Tl;dr - As of last week, the UV-Vis instrument at my job only records negative absorbance below 230 nm for any sample when zeroing methanol to correct for solvent. Attached spectra of the same solution before/after the issue arose. Metash claims methanol is the issue.
As of last week (3/28/2024), our UV-5500PC only records negative absorbances below 230 nm for our samples (ganoderic acids extracted via MeOH) when we zero with MeOH. When zeroing this way, the gain spiked from 3-4 to 7-8 below 230 nm. This had not previously been an issue with any samples in any solvent (Dist. H2O, MeOH, EtOH, Isopropanol, hexane). Startup calibrations and lamp checks (D2, W) always cleared with no issue. Same solution, before the issue: https://imgur.com/a/2F3BpPC, and after the issue: https://imgur.com/a/fm2U8u6.

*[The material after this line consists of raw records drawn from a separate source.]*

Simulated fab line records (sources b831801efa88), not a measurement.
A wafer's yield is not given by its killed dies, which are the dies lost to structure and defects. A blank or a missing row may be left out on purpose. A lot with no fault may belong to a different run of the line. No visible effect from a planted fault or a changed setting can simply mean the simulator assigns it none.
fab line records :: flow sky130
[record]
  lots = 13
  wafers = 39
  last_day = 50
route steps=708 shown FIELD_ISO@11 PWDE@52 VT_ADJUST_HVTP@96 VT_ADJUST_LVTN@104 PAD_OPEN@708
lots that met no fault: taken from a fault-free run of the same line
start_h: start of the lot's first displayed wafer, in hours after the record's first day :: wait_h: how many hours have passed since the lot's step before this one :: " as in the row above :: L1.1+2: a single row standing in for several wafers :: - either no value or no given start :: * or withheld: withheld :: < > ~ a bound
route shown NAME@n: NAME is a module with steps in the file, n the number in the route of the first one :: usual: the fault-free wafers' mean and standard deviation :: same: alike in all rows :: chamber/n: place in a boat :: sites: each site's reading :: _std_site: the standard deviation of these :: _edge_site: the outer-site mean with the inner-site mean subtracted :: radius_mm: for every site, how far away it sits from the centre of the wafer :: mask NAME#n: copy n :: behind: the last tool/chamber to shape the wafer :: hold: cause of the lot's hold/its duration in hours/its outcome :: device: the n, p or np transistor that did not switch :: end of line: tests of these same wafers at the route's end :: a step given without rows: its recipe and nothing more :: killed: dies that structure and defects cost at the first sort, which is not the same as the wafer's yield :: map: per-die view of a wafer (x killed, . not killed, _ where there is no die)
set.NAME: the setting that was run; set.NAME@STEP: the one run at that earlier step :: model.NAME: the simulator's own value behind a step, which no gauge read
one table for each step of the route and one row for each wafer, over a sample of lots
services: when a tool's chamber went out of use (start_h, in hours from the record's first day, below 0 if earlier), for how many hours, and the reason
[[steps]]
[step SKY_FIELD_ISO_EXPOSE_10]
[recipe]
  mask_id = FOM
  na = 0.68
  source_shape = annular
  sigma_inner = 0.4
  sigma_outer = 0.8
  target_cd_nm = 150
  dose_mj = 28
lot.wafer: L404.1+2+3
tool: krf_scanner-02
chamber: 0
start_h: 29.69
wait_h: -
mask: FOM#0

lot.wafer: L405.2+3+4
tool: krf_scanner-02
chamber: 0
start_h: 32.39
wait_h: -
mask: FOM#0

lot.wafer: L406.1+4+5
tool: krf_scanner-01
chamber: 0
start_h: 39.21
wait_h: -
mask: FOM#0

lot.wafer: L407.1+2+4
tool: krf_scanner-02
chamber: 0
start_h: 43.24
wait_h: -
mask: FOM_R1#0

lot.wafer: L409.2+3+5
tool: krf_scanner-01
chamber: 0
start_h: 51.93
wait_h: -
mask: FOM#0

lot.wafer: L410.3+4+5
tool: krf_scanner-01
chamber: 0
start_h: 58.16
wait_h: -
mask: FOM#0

We made sure clean quartz cuvettes were used, wiped the lenses with EtOH on a Kimwipe and allowed to evaporate, and when we zeroed with air, zeroing gain remained between 3-4 and wavelength scans of each solvent remained positive across our entire 500-200 nm range. We've been in contact with Metash, and followed through with their queries. Lamp energies are above their given threshold: Tungsten at 546 nm, input amp 1 was 18,090. Deuterium at 220 nm, input amp 1 was 11,020. Metash asserts that MeOH absorbs too strongly for use in the instrument.
I have doubts that is the problem, since we've been running wavelength scans for months prior to this development without the issue. There is no difference in absorbances of our new large bottle versus the squirt bottle of MeOH which might mess with zeroing. I don't think the lamp is going bad, since it's only affecting a segment of the lamp's range.
Has anyone encountered this issue? We recently had some construction in the lab, could there be physical damage/contamination which explains this occurrence?